Search code examples
elasticsearchreindex

_reindex has suddenly stopped working inexplicably


I've been using the _reindex endpoint for some time now, about 2 months, without any problems.

I'm running ES 8.6.2 on port 9500. The OS is W10.

For some reason, as of this morning, any attempts to reindex are just not ending. The indices in question are about 20 MB or so: I've let the operation run on for as much as 3 minutes. I've tried running the command from the program (Python) but also from Insomnia.

I've also checked that the index I'm trying to reindex definitely does exist. I've also restarted the ES server. Other ES server commands appear to be working fine.

I've tried rebooting.

I notice that when I cancel the operation after many seconds, and then go GET _cat/indices I now see the new index which I was attempting to create with status "red" and apparently no documents (or stated size).
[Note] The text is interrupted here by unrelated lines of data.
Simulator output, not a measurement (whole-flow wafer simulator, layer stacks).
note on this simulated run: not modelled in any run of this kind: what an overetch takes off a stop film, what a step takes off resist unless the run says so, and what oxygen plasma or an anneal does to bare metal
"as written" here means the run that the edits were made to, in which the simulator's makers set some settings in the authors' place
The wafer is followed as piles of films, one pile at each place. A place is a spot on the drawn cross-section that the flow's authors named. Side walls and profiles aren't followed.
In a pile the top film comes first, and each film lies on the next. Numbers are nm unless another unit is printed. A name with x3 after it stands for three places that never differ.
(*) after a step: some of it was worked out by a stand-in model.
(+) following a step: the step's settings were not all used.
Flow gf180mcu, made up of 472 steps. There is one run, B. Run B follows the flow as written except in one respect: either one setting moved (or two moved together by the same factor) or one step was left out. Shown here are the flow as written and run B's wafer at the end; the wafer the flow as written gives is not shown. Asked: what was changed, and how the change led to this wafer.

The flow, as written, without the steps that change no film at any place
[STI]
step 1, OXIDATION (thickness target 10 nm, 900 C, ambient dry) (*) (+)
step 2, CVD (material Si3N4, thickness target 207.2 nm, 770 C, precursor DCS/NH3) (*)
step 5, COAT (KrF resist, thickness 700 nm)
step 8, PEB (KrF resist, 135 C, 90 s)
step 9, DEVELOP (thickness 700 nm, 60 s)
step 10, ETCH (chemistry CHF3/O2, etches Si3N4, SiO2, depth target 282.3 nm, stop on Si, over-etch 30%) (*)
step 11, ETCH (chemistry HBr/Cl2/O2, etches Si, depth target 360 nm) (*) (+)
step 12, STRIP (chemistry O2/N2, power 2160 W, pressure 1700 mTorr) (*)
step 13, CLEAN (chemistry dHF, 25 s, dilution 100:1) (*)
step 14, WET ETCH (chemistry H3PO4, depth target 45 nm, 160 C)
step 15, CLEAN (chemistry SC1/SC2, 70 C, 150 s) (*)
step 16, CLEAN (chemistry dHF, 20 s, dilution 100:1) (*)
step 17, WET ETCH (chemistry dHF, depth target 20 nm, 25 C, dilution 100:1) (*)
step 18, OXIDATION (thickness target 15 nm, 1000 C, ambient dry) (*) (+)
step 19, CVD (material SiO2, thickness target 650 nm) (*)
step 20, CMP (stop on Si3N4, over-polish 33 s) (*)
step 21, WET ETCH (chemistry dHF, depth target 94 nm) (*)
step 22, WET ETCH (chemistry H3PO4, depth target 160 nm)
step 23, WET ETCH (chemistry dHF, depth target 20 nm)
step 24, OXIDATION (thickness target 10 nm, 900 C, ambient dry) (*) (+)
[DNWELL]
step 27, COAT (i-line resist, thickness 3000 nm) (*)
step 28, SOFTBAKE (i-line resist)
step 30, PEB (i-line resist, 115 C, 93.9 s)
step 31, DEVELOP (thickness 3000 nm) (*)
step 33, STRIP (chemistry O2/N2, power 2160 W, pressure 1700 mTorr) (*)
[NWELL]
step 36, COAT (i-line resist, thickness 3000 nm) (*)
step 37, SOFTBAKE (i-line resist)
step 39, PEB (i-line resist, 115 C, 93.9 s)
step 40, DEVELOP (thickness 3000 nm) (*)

Any suggestions about what might be causing this?

Later

Output from _cluster/allocation/explain, suggested by Val:

{
    "note": "No shard was specified in the explain API request, so this response explains a randomly chosen unassigned shard. There may be other unassigned shards in this cluster which cannot be assigned for different reasons. It may not be possible to assign this shard until one of the other shards is assigned correctly. To explain the allocation of other shards (whether assigned or unassigned) you must specify the target shard in the request to this API.",
    "index": "temp_xxx3",
    "shard": 0,
    "primary": true,
    "current_state": "unassigned",
    "unassigned_info": {
        "reason": "INDEX_CREATED",
        "at": "2024-02-02T08:41:27.584Z",
        "last_allocation_status": "no"
    },
    "can_allocate": "no",
    "allocate_explanation": "Elasticsearch isn't allowed to allocate this shard to any of the nodes in the cluster. Choose a node to which you expect this shard to be allocated, find this node in the node-by-node explanation, and address the reasons which prevent Elasticsearch from allocating this shard there.",
    "node_allocation_decisions": [
        {
            "node_id": "GcqJ5quJRwSfXBVDba4cdw",
            "node_name": "node862-1",
            "transport_address": "127.0.0.1:9301",
            "node_attributes": {
                "ml.allocated_processors": "8",
                "ml.machine_memory": "17031471104",
                "xpack.installed": "true",
                "ml.allocated_processors_double": "8.0",
                "ml.max_jvm_size": "2147483648"
            },
            "node_decision": "no",
            "weight_ranking": 1,
            "deciders": [
                {
                    "decider": "disk_threshold",
                    "decision": "NO",
                    "explanation": "the node is above the high watermark cluster setting [cluster.routing.allocation.disk.watermark.high=90%], having less than the minimum required [27gb] free space, actual free: [16.5gb], actual used: [93.8%]"
                }
            ]
        }
    ]
}

... now searching on this "watermark" thing...


Solution

  • An index that gets created red usually means that the shards cannot be assigned to it. There can be many reasons.

    One of them being that indexing can't happen because the disks are filled up, you can check your disk watermarks to make sure.

    There may also exist some allocation rules that prevent the shards from being allocated to any node.

    In any case, if you run GET _cluster/allocation/explain, you'll see immediately why the shards of that index don't get allocated.

    If it turns out that you crossed the watermark, you have a few options:

    1. You can increase the watermark setting, but you're only kicking the can down the road.
    2. You can increase the available disk space or add a new node.
    3. As last resort you can delete some data.